Notre Dame assistant professor Monika Nalepa has won the American Political Science Association’s 2012 Leon D. Epstein prize for Skeletons in the Closet: Transitional Justice in Post-Communist Europe (Cambridge University Press).
The book examines the strategies behind decisions on whether and how to penalize members of the former authoritarian regimes in Poland, Hungary, and the Czech Republic as they transitioned to democracy, as well as the origins of the political parties that emerged in those newly democratic countries.
This is the second win in two years for Nalepa. Skeletons in the Closet also won the 2011 Best Book Award from the APSA’s Comparative Democratization section.
Research Size and Scope
Presented by the APSA’s Political Organizations and Parties section, the Epstein award honors a book published in the last two calendar years that makes an outstanding contribution to research and scholarship on political organizations and parties.
“The sheer size and scope of Nalepa’s research design stood out from the very beginning of the evaluation process,” says Mark Brewer, chairman of the prize committee and associate professor of political science at the University of Maine.

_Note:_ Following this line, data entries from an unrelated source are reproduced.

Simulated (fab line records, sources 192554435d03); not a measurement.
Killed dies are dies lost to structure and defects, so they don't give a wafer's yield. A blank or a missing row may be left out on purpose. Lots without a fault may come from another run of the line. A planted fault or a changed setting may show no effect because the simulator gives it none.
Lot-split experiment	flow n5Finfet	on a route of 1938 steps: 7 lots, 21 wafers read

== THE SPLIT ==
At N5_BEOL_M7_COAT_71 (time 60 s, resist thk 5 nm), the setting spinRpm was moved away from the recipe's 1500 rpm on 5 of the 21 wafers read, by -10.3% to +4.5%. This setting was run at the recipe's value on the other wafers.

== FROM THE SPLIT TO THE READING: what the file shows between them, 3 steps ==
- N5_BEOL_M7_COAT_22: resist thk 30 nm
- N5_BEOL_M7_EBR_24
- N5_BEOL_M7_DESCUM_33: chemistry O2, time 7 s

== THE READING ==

“Our committee was even more impressed that she was able to actually carry out the project and produce such significant results. The word seminal was used more than once in our discussions of Nalepa’s important piece of work.”
Nalepa says she is honored—and inspired—by the success of her first book. “It is a great motivation to write my second book, but it has also encouraged me to bring my research to the classroom. I think if two different sections of the APSA think it is worth reading, it will stimulate good discussions.”
Solving a Puzzle
Nalepa, who was born in communist Poland and grew up there during the shift to democracy, says Skeletons in the Closet was her attempt to resolve a question that had long perplexed her—why Communist officials had been willing to negotiate peaceful transitions in most East European countries.
“Why would autocrats step down from power peacefully, when what awaits them is punishment?
“After a number of research trips to post-communist Europe,” she says, “I finally found a plausible solution, which is that members of the former opposition had actually collaborated with the Communists a lot more than was previously thought. The new leaders shied away from transitional justice because in the process of doing so, they could expose skeletons in their own closets. Because Communists knew that, they were willing to step down peacefully.”
In the book, Nalepa draws on archival evidence, statistical analysis, and extensive interviews to support her argument. “I feel very fortunate that I was able to talk to some of the key players in the transition from communism while they were still alive,” she says.
Pulling Research into the Classroom
After just completing a yearlong fellowship as a visiting associate research scholar at the Center for the Study of Democratic Politics in Princeton University’s Woodrow Wilson School of Public and International Affairs, Nalepa says she is eager to return to the classroom at Notre Dame.
“This is going to be a great opportunity to actually incorporate the book into my teaching,” says Nalepa, who will teach an Introduction to Comparative Politics class for first-year students in the fall and a similar course for upper-level students in the spring.
The course, she says, will focus on the political forces at work in countries other than the United States, from post-Communist Europe to the Middle East, Asia, and Africa.
“I want to increase the students’ awareness of puzzling events that call for answers in other countries around the world,” she says.
Nalepa is also at work on her next book project, which explores trends in legislative politics in post-communist Europe. “It is about how parties and party political organizations respond to changes in the electorate, how they conduct recruitment, how they set the policy agenda in response to that, and how they discipline their members.”
She is also interested in the origins of such parties and how formerly underground opposition groups and members of ousted authoritarian regimes organize and begin to compete for power in newly democratic countries.
“How do they transform themselves into viable, effective parties that are capable of ruling?”
College of Arts and Letters undergraduates will be able to play a role in her ongoing research, says Nalepa, who enlisted Notre Dame sophomore and native Polish speaker Julia Banasikowski to help code some of her survey data last spring.
“That experience has brought me to realize that I can I can incorporate working with students into my research and in doing so expose them to the challenges, but also rewards of academic research,” Nalepa says.
“I look forward to working with more students such as Julia after I return to campus in August.”